Generalisable how? The model completely hallucinates invalid input, it's not eve...

Art9681 · 2024-10-13T23:17:45.000000Z

None of those questions are relevant are they? I get the impression you've already decided this isnt good enough, which is basically agreeing with everyone else. No one is talking about what it's capable of today. Read the thread again. We're imagining the great probability a few permutations later this thing will basically be The Matrix.

ben_w · 2024-10-13T18:53:37.000000Z

It did not require CSGO, that was simply one of their examples. The very first video in the link shows a bunch of classic Arati games, and even the video which is showing CSGO is captioned "DIAMOND's diffusion world model can also be trained to simulate 3D environments, such as CounterStrike: Global Offensive (CSGO)" — I draw your attention to "such as" being used rather than "only".

And I thought I was fairly explicit about video data, but just in case that's ambiguous: the stuff you record with your phone camera set to video mode, synchronised with the accelerometer data instead of player keyboard inputs.

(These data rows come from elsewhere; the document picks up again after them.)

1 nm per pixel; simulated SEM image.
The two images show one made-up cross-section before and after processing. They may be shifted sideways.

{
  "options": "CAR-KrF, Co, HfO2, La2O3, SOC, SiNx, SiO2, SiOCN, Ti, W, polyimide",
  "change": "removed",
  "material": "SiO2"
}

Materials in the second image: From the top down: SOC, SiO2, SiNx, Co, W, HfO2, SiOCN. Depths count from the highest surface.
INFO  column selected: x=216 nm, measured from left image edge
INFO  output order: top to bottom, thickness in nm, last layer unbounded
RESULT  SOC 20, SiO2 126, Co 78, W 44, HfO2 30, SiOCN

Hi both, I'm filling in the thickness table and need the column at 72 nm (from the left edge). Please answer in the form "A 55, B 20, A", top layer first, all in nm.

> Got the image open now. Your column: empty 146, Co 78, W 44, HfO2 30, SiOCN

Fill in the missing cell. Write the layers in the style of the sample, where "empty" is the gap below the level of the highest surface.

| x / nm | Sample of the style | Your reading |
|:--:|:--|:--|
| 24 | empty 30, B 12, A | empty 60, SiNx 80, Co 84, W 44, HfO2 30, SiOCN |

As for output, with the model as it currently stands, I'd expect a 24h training video at 60fps to be "photorealisic and with similar weird hallucinations". Which is still interesting, even without combining this with a control net like Stable Diffusion can do.

empath75 · 2024-10-13T21:11:50.000000Z

You do the same thing at a larger scale, and instead of video game footage you use a few million hours of remote controlled drone input in the real world.